A story is told about a Louisiana Senator. His state was (and remains) heavily dependent upon the oil industry. Over a period of years Senator Louisiana had been very protective of the oil industry because, understandably, he felt compelled to serve the interests of his constituents. And, too, just maybe his sense of protection might have had something to do with the financial largess the oil industry extended to him every six years or so. But maybe not. Maybe I'm just ... cynical.
The time came when some of the tax exemptions formerly extended to the oil industry were up for reconsideration. Originally those rules were written in to promote exploration and set up distribution networks. But 40 years had passed. The Gulf Coast was, as they say, a "mature" field. The networks were not only established, they had been profitably delivering the product for decades. Perhaps it was, after all, time to re-think some of the earlier provisions.
Senator Louisiana did not think so. He was a man of consummate legislative skill. Throwing himself into the sausage-grinding process of making law, Senator Louisiana used every technical procedure to delay the anticipated changes. But, alas, to no avail. The moment of decision came. Clearly change was about to happen and there seemed to be little he could do about it. The Committee was about to vote on the final version of the bill and then the next stop would be the vote on the Senate floor. Senator Louisiana knew the time was now.
So he told a story about playing cards.
He said he used to play cards with his children. Didn't matter which card game they played, there would always come a time when he held the winning hand and his children would become crestfallen at the prospect of losing.
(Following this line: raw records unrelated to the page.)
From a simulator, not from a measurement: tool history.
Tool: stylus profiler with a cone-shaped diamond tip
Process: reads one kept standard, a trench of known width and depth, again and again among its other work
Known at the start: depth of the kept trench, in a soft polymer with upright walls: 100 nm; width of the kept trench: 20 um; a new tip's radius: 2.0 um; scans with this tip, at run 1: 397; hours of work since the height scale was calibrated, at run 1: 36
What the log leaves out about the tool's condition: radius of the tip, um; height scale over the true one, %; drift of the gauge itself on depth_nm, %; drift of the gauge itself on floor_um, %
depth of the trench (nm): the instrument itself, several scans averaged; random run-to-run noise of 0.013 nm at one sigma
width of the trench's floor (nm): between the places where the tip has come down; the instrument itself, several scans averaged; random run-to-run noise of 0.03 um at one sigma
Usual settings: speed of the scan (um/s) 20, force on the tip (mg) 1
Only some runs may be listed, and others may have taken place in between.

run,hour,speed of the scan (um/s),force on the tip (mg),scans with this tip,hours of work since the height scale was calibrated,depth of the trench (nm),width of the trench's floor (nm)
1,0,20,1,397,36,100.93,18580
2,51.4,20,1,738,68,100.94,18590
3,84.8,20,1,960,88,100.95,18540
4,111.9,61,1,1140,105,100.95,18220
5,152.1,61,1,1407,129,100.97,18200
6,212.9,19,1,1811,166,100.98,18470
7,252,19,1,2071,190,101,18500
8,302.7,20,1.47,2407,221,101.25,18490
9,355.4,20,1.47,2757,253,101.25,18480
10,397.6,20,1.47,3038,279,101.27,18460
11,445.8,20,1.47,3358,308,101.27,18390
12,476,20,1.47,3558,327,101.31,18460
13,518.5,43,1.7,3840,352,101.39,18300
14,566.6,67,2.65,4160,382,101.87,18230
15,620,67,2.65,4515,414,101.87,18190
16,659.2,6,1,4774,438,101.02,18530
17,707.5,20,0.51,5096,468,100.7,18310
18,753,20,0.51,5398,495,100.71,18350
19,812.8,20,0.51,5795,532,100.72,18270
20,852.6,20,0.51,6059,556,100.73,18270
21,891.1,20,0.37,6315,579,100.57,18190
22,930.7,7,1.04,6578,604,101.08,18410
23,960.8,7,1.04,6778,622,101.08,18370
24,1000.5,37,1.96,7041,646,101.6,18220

So they invented the "googly."
What was a "googly"?
A "googly" was that particular hand that particular child was holding, on a Tuesday, or a Saturday, or whatever day it was. Whatever the cards were, the child would say "googly" and the game would be over and he, Senator Louisiana, would lose. The only rule applied to the "googly" was that it could only be played once during the game.
After Senator Louisiana, a honey-dripping raconteur of a story-teller if ever there was one, told his story the rest of the Committee was completely disarmed. What a charming paternal recollection. Sensing the moment, he said, "Gentlemen, I'm calling 'googly'."
They accepted his language and passed a bill in his favor. It was as simple as that. Except it wasn't that simple. Senator Louisiana called "googly," and basically blew up a much larger bill. "Googly" ended up costing all the rest of us a ton of money. But hey, he appealed to the sweet desperation of his children and which old 'Senator Curmudgeon' was going to vote against desperate children? Turns out, Senator Louisiana never played cards with his children. He'd heard the "googly" story at a Rotary Club lunch and thought, "What the heck, I'll tell that story."
How often people play "googly" with God. When faced with the moment of either accepting or rejecting God's authority ... "googly!" And just like the story told by Senator Louisiana, "googly" is never played once. We'll play "googly" with God pretty much every chance we get. What's in our hand will always trump whatever God might be showing us ... because ... we never want to lose. Even to God. Perhaps, especially to God.
When we read Scripture, do we hold a "googly" in our hearts?